Michelle Obama isn’t holding back on racism anymore
Michelle Obama stood in front of hundreds of black faces on Saturday and told them something they may not have expected to hear. “As potentially the first African American First Lady, I was also the focus of another set of questions and speculations; conversations sometimes rooted in the fears and misperceptions of others,” the first lady said in her commencement address to the graduating class at Tuskegee University, a historically black institution in Alabama. “Was I too loud, or too angry, or too emasculating?,” she bellowed, echoing the racist stereotypes of black women she has had to try and gingerly avoid since being thrust into public life.
Obama has delivered at least eight university commencement speeches since becoming first lady. And four of those were delivered at historically black universities and colleges (HBCU). But the one at Tuskegee marks a shift in her personal narrative. Michelle isn’t holding back anymore. This is her racism real-talk moment. This was her FOH speech.
When she spoke to students at HBCUs in the past, Obama referred to present day racism obliquely, resting on the racism that built this country, her emphasis on how far we’ve come. In 2011, at Spelman College, Michelle told a story of the all women’s college founders who were dissuaded from their mission to establish a college for black women. “The thought of an African American woman learning to read and write was, to so many, laughable at best, an impossibility at worst,” she said.

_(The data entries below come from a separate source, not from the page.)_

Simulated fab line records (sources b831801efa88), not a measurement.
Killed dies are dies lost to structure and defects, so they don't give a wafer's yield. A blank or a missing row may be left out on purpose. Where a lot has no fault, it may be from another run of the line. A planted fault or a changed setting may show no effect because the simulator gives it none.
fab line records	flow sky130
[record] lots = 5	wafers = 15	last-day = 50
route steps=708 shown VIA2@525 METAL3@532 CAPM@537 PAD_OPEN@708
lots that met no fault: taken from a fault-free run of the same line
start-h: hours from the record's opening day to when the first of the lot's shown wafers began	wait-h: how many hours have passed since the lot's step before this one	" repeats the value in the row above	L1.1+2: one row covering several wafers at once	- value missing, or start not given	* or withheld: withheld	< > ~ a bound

Speaking at Dillard University in 2014, the first lady warned students of the challenges facing black youth. “The high school graduation rate for black students is improving, but it is still lower than just about any other group in this country,” she said. A problem, she insisted, that needed fixing.
Obama did pull from her own life to inspire students. “See, my parents didn’t go to college, but they were determined to give us that opportunity,” she said at her speech at Bowie State University.
But reflections of personal hardship ended there. The White House, an emblem of freedom and democracy, ironically trapped its current occupants. By avoiding discussions of racism, Michelle Obama was able to stave off mutiny.